By contrast, "default arguments" are evaluated in the evaluation frame of the function, from where introspection is possible. Here are a couple of possibilities (differing just in whether you want "myPlot" or "plot" to appear in the title:
## Function that reports actual call to itself (i.e. 'myPlot()') in plot title.
myPlot <- function(x,...) {
cl <- deparse(sys.call())
plot(x, main=cl, ...)
}
## Function that 'lies' and says that plot() (rather than myPlot2()) called it.

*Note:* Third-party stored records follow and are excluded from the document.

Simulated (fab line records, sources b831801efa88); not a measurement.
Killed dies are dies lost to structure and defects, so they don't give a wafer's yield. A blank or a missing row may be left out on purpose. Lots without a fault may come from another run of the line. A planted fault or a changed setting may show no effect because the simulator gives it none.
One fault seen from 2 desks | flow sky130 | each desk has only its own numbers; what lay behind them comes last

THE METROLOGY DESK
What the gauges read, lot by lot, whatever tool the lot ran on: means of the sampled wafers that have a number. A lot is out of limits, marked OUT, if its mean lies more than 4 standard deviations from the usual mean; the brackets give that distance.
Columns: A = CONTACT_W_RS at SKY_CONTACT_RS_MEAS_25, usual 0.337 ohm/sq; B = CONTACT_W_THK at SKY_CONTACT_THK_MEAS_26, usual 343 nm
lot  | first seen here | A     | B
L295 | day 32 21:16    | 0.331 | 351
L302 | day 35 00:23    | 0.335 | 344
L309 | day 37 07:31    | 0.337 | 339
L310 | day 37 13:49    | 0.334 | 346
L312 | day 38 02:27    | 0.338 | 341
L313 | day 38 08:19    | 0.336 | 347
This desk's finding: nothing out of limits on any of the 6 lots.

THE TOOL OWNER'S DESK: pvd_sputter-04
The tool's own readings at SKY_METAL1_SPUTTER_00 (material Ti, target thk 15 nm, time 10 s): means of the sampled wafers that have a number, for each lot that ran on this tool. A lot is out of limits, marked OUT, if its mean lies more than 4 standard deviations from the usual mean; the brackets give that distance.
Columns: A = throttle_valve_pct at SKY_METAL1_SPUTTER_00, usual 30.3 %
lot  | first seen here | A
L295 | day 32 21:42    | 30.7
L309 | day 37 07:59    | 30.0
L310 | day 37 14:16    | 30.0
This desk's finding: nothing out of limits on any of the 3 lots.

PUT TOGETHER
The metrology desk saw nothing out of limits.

myPlot2 <- function(x,...) {
cl <- sys.call()
cl[[1]] <- as.symbol("plot")
cl <- deparse(cl)
plot(x, main=cl, ...)
}
## Try them out
x <- 1:10
y <- 1:10
par(mfcol=c(1,2))
myPlot(x,y)
myPlot2(y~x)
Here's a more general solution:
plotCaller <- function(plotCall, ...) {
main <- deparse(substitute(plotCall))
main <- paste(main, collapse="\n")
eval(as.call(c(as.list(substitute(plotCall)), main=main, ...)))
}
## Try _it_ out
plotCaller(hist(rnorm(9999), breaks=100, col="red"))
library(lattice)
plotCaller(xyplot(rnorm(10)~1:10, pch=16))
## plotCaller will also pass through additional arguments, so they take effect
## without being displayed
plotCaller(xyplot(rnorm(10)~1:10), pch=16)
deparse will attempt to break deparsed lines if they get too long (the default is 60 characters). When it does this, it returns a vector of strings. plot methods assume that 'main' is a single string, so the line main <- paste(main, collapse='\n') deals with this by concatenating all the strings returned by deparse, joining them using \n.
Here is an example of where this is necessary:
plotCaller(hist(rnorm(9999), breaks=100, col="red", xlab="a rather long label",
ylab="yet another long label"))

Of course there is! Here ya go:
x = rnorm(100)
y = sin(x)
something = "y~x"
plot(formula(something),main=something)

You might be thinking of the functionality of match.call. However that only really works when called inside of a function, not passed in as an argument. You could create your wrapper function that would call match.call then pass everything else on to plot or use substitute to capture the call then modify it with the call before evaluating:
x <- runif(25)
y <- rnorm(25, x, .1)
myplot <- function(...) {
tmp <- match.call()
plot(..., main=deparse(tmp))
}
myplot( y~x )
myplot( y~x, xlim=c(-.25,1.25) )
## or
myplot2 <- function(FUN) {
tmp1 <- substitute(FUN)
tmp2 <- deparse(tmp1)
tmp3 <- as.list(tmp1)
tmp4 <- as.call(c(tmp3, main=tmp2))
eval(tmp4)
}
myplot2( plot(y~x) )
myplot2( plot(y~x, xlim=c(-.25,1.25) ) )